Wednesday, Dec. 27, 2006 | 6:58 a.m.

Now that Democrats have been elevated to power in both houses of Congress, a workable immigration law is being drafted. It promises to be more rational than what came out of Congress when the Republicans were in charge.

The House in December 2005 passed a bill criminalizing undocumented immigrants, hitting businesses that hired them with steep fines and reimbursing local police departments for money they spent rounding up people suspected of being in the U.S. illegally.

The bill was too extreme and too impractical to be reconciled with a more reasonable bill in the Senate, where the views of moderate Democrats and Republicans prevailed.

Yet the Senate bill was also unrealistic. It divided illegal immigrants into three tiers, depending on how long they had been in the U.S. About 2 million would have been permanently deported, another several million would have been deported but allowed to apply for a green card, and all those who could prove they had been here at least five years would have been allowed to stay and apply for citizenship.

This plan could not have been adopted without adding thousands of federal employees and would have created a massive black market in documents falsely attesting to five years of residency.

The only accomplishment, it if can be called that, on the immigration front last year was for Congress to pass a bill in September calling for 700 miles of fencing between Mexico and parts of Texas, New Mexico and Arizona. Even that bill, however, was flawed - no money was approved to fund the fence.

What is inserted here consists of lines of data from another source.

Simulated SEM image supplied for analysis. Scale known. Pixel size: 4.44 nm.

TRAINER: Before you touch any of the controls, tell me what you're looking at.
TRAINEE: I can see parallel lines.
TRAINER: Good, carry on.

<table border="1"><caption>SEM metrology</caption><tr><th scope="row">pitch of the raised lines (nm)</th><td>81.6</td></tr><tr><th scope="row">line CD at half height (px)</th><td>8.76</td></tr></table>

The new bill being drafted in the Senate does away with the three-tier plan. While newly arrived illegal immigrants would likely still face deportation, as many as 11 million of the estimated 12 million living in the U.S. would be able to stay and apply for citizenship, according to The New York Times.

Also, the Times reported, lawmakers are talking seriously about withholding money for the 700 miles of fencing.

Many of the most strident proponents of draconian anti-illegal immigration laws were voted out of office. Knowing that the voting public, which includes millions of Hispanics, doesn't support such intolerance as the House showed with its bill, Republicans now seem more willing to compromise with Democrats on a more moderate approach to immigration policy.

We believe in improvements to border security, not necessarily by way of a wall. And we believe in granting people who crossed the border illegally a path to citizenship, as long as their records are otherwise clean.

That Congress is planning a more sensible, less hysterical approach to immigration is heartening. We hope to see a bill pass in 2007 that is both workable and humane.